The cadence of a frolicking deer.
Brash disputes between husband and wife—the husband’s domineering voice almost drowning out the wife’s plaintive lament.
The roar of a tempest and thundering clouds.
A horse galloping to freedom through a vista of unpunctuated space.
These are not images from pages of poetry, but metaphors to help the audience understand the syntax of tabla, running motifs often deployed by the greats such as Ustad Zakir Hussain to help bring meaning to the tabla's classical language.
According to the gifted tabla player Yashwant Vaishnav, Sangeet Natak Academy’s ‘Ustad Bismillah Khan Yuva Puraskar’ winner, recipient of the ‘Bal Shree’ award and a musician who is often referred to as ‘Pride of the nation’ by many, such imagery also helps anchor one’s imagination.
“The tabla’s bhasha (language)...it’s understood better when you explain it,” he says.
His appreciation of the educational aspect of tabla makes sense, as Vaishnav is a classically trained musician undertaking two types of talim (education). He trained under Dr. Hemant Sachdeva and Pandit Mukund Bhale for over a decade, and is presently under the tutelage of tabla player Pandit Yogesh Samsi. Simultaneously, he is also pursuing a PhD in tabla, the dissertation topic for which he is currently deciding, and has already completed his Master’s in tabla from Indrakala Sangeet Vishwavidyalaya in Chhattisgarh, India.
But the talim from his gurus is more challenging and all-consuming than textbook education or research, he believes.
“That vidya (education) will continue until my dying breath,” he says, “The more I learn, the more I realise how little I know.”
The depth of his musical mastery—which, as a child prodigy who started his initial learning at the age of three under his father Shri Rajendra Vaishnav—has always far surpassed his years, stems from his own unflinching pursuit of the art form.
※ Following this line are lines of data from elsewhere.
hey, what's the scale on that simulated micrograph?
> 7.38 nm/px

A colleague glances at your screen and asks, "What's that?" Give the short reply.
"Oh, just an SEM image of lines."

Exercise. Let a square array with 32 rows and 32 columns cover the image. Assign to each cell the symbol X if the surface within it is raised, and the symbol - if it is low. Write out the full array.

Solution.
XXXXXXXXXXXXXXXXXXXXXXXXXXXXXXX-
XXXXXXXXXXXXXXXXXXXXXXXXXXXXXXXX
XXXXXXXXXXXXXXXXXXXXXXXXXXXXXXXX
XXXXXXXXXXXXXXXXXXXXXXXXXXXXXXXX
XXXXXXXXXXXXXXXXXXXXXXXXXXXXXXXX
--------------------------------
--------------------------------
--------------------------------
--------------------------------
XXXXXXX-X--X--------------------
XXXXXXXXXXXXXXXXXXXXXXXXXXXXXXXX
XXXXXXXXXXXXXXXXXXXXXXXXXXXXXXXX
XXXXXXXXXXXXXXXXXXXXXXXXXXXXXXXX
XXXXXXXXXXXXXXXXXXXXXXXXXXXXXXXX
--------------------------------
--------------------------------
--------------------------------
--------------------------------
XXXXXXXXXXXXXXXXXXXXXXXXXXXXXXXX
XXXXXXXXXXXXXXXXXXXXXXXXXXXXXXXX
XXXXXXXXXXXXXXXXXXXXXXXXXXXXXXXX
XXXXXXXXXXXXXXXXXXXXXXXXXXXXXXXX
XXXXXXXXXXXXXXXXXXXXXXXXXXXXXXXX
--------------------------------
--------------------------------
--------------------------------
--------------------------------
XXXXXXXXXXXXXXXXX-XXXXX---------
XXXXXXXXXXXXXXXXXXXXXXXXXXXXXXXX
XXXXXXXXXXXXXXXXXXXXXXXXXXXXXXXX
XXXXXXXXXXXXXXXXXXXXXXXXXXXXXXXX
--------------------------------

Growing up, Vaishnav didn’t have a typical childhood routine. His father, noticing his son’s love for the tabla, first taught the art and science to his wife—an endearing move to ensure Vaishnav could continue to receive appropriate training even if his father had to be away for work. At 3:30 am sharp, little Vaishnav would be up for his riyaz or practice, which he continued until 6:30 am until it was time to get ready for school. At 3:30 pm, after returning, it would be time for another session before homework. “Lunch and PE were my favourite classes to sleep in,” he laughs, admitting that, “Until twelfth grade, I got very little sleep.”
But his passion was all-consuming. “I could skip academics for a day, and sometimes deferred my exams. But I can never skip my riyaz.”
While the 3:30 am session sounds extreme, it’s actually a popular time for musicians to hone their craft, explains Vaishnav. “The whole world is shant [calm] at that time. Whatever’s going to happen will happen after 7 am,” he says, “And elders say that the gods have their most dynamic energy then. It’s a beautifully serene time for meditative thought.” The holistic nature of the artform leads to a deep, almost trance-like and fixed pursuit of education, and the mastery that results is unparalleled.
Essentially, in keeping with Indian classical music tradition, the music is improvised, requiring great dexterity and uncompromising command. “It’s not the type of music you can just memorise and perform,” Vaishnav states, “Each qaida [fixed composition] could have ten vistaars [improvisations]. You encounter a problem and there could be multiple solutions. And the discerning audience? They come along with you for the journey, noticing the seeds you’re sowing…the breadcrumbs you’re leaving…and anticipating the final harvest when the disparate strands will culminate and be reaped right in front of their very eyes.”